08-29-2006, 06:17 PM
Join Date: Apr 2006
Location: Boston, MA
iTrader Positive Rating: 100%
I have the 2213 on my 29 gallon and use it as a CO2 diffusor too, I just drilled a small hole in the existing strainer over the intake tube and slid the CO2 tubing up into the intake. A few observations though:
- With 2 2L DIY CO2 bottles, the filter cannot keep up and every few hours will make a loud whooshing noise as tons of CO2 is chopped up by the impeller. Hopefully this is not damaging to the filter! Time will tell...but no way to adjust DIY CO2.
- The intake strainer is small enough that only newly hatched fry would be sucked up, and even then, the 2213 does not have a ton of suction (my guess is it only pumps around 80-100gph once "broken in" a.k.a slightly dirty). So unless this tank is a breeder tank, I wouldn't worry about a sponge, which will be a big hassle removing every 2 weeks, not to mention potentially damaging your filter. (more on this below)
- If your tank is heavily stocked (as is mine) a 2213 is not going to cut it. Mulm is suffocating my hairgrass on the opposite side of the tank as the filter output as the filter just doesn't have enough flow to remove all the solid waste.
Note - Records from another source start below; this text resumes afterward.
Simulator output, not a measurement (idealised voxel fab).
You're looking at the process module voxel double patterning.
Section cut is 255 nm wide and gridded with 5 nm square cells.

Having had a shrimp tank (RIP Cherries), I have to agree with Hoppy partially. Having anything with a sponge over the intake, like a filter or powerhead is a real
pain in the butt though. Even in my shrimp only tank, the sponge was clogged every other week, reducing flow to a trickle. This is really stressful on your filter motor and can cause it to burn out and overheat (admittedly much cheaper to replace if its just a powerhead). If you are concerned about little babies and shrimp being sucked up, use a sponge filter driven by an air pump instead. This is plenty of filtration, even for a tank without the filtering capacity of plants and there is no danger of suction. It even provides a source of food for babies. If you, like me, are worried about the ugliness of a sponge filter, try the Jebo sponge filters, which mount on the side of the tank and are like pillars instead of huge doughnuts that take up valuable real estate. They are not the most CO2 friendly filters though due to surface agitation.